Behavioral biases are irrational beliefs that can influence our crypto trading decisions without our knowing. Common behaviors that can influence decisions include overconfidence, buying or selling at the wrong time to avoid regret, limited attention span, and trend-chasing. Traders and investors should be aware of such biases and avoid them to lower the risk of making illogical decisions. Here are four biases and how to tackle them.
Behavioral biases, when left unchecked, can lead to poor crypto trading and investing decisions. In fact, there is an entire field of study called behavioral finance, which combines psychological theory with conventional financial economics. Biases are often unconscious, so you must pay close attention to your behavior to reduce bias-charged decision-making.
Human behavior and psychology has been extensively studied by Israeli-American psychologist and economist Daniel Kahneman and the late Israeli cognitive and mathematical psychologist Amos Tversky. Interested readers may check out Judgment Under Uncertainty: Heuristics and Biases for a better understanding of human biases.
“The illusion that we understand the past fosters overconfidence in our ability to predict the future.”― Daniel Kahneman
The overconfidence bias applies to traders who are too sure of their trading ability, causing them to make risky market decisions or overly frequent trades. Traders may also be overconfident in assets in which they are already heavily invested, resulting in a portfolio that lacks diversification.
While there may be exceptions, a study led by Columbia University professor Dr. Kai Ruggeri concluded that the more active a retail investor is, the less money they make. Consider trading less and investing more, as investing often entails more fundamental research into the intrinsic value of a project or cryptocurrency.
You can also consider diversifying your trades after doing proper research. This can help you to reduce the overall risk associated with holding a single token.
A study published in the Journal of Economic Theory by Jie Qin, an economics professor at Ritsumeikan University, showed that traders were twice as likely to sell a profitable position too early and a losing position too late to avoid the regret of losing gains or capital. We are hardwired to avoid remorse, even if that leads us to make illogical moves.
To curb the urge to do so, you can stick to specific trading and investing strategies instead of making decisions during market fluctuations. A simple approach to this is to automate your trades with pre-determined conditions, such as price and quantity.
One such strategy is dollar cost averaging (DCA), a practice traders use to invest fixed amounts at regular intervals, regardless of the asset’s price.
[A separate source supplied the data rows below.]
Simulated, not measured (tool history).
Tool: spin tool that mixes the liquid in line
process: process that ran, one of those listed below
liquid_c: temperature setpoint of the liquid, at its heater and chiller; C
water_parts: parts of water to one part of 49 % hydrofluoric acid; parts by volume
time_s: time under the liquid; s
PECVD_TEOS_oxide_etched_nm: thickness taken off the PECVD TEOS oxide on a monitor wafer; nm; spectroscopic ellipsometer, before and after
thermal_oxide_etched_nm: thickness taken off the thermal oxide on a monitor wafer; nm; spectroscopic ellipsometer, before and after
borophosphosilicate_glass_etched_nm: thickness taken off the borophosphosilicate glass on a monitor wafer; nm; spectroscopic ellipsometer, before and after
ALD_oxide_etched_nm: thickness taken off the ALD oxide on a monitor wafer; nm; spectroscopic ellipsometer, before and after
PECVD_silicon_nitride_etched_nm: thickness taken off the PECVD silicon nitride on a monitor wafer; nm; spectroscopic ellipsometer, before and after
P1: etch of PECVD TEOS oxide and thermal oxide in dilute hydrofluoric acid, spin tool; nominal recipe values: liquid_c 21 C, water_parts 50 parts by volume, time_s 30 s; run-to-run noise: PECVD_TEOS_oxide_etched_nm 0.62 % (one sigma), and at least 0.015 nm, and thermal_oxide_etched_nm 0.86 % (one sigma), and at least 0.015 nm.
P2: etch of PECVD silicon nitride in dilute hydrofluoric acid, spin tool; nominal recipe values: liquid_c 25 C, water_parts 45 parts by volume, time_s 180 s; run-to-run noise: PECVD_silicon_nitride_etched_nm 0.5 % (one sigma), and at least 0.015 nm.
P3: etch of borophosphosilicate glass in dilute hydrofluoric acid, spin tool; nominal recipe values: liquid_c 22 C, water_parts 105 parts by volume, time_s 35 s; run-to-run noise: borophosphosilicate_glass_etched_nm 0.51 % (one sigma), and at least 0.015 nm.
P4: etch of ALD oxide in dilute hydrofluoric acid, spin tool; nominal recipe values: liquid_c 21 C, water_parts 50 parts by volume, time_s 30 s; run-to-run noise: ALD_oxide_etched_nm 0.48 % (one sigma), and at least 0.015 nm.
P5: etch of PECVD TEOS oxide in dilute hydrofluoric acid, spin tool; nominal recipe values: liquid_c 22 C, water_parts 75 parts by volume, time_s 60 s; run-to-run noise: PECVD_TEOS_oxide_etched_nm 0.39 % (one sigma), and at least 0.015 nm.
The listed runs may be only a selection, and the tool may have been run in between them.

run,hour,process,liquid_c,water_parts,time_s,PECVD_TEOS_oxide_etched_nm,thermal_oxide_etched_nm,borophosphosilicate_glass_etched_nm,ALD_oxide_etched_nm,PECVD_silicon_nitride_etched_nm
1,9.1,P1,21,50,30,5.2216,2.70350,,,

You can also use a trailing stop order, which allows you to place a pre-set order at a specific percentage away from the market price. Apart from automatically tracking price direction, trailing stop orders can help to lock in profit while limiting loss, ultimately helping you to avoid mistiming the market due to regret.
Limited Attention Span
Given the variety of tokens on the market, there are countless crypto opportunities available. However, we only have a limited amount of attention to spare to properly understand each option before trading.
Furthermore, there is often a lot of market noise surrounding different crypto opportunities. This could lead to trading decisions being made with incorrect or insufficient information.
Don’t rush into any trade you have not first examined closely. Instead of spreading yourself too thin, do your own research (DYOR) and conduct proper fundamental and technical analyses before trading.
In addition, it’s best not to rely on information from third-party influencers whose content revolves around potential crypto trading opportunities.
Another study, conducted by Tulane University professor Prem C. Jain and University of Rochester professor Joanna Shuang Wu, found that 39% of all new capital committed to mutual funds went into 10% of the previous year’s top-performing funds, which is telling of our tendency to chase trends. This can lead to hasty trading moves instead of logical decisions backed by ample research.
Due to the volatile nature of the crypto market, traders may be misled by a token’s exponential price increase and neglect studying the fundamentals that support this spike. Instead of jumping on the bandwagon, consider assets trading below what you feel is their intrinsic value and not just focus on tokens that have performed spectacularly well.
Like Warren Buffet once said, “Be fearful when others are greedy, and greedy when others are fearful.”
You can also try to perfect your trading strategy and stick to it instead of entering a trade every time a token is hyped up. For starters, there are dozens of trading strategy articles on Binance Academy, including our beginner’s guide to crypto trading strategies, day trading strategies, and how to backtest your trading strategy.
As humans, it’s natural to want to lean on our instincts when making decisions. Monitor your behavior and strive to keep your behavioral biases in check and you’ll be less likely to make poor trading decisions.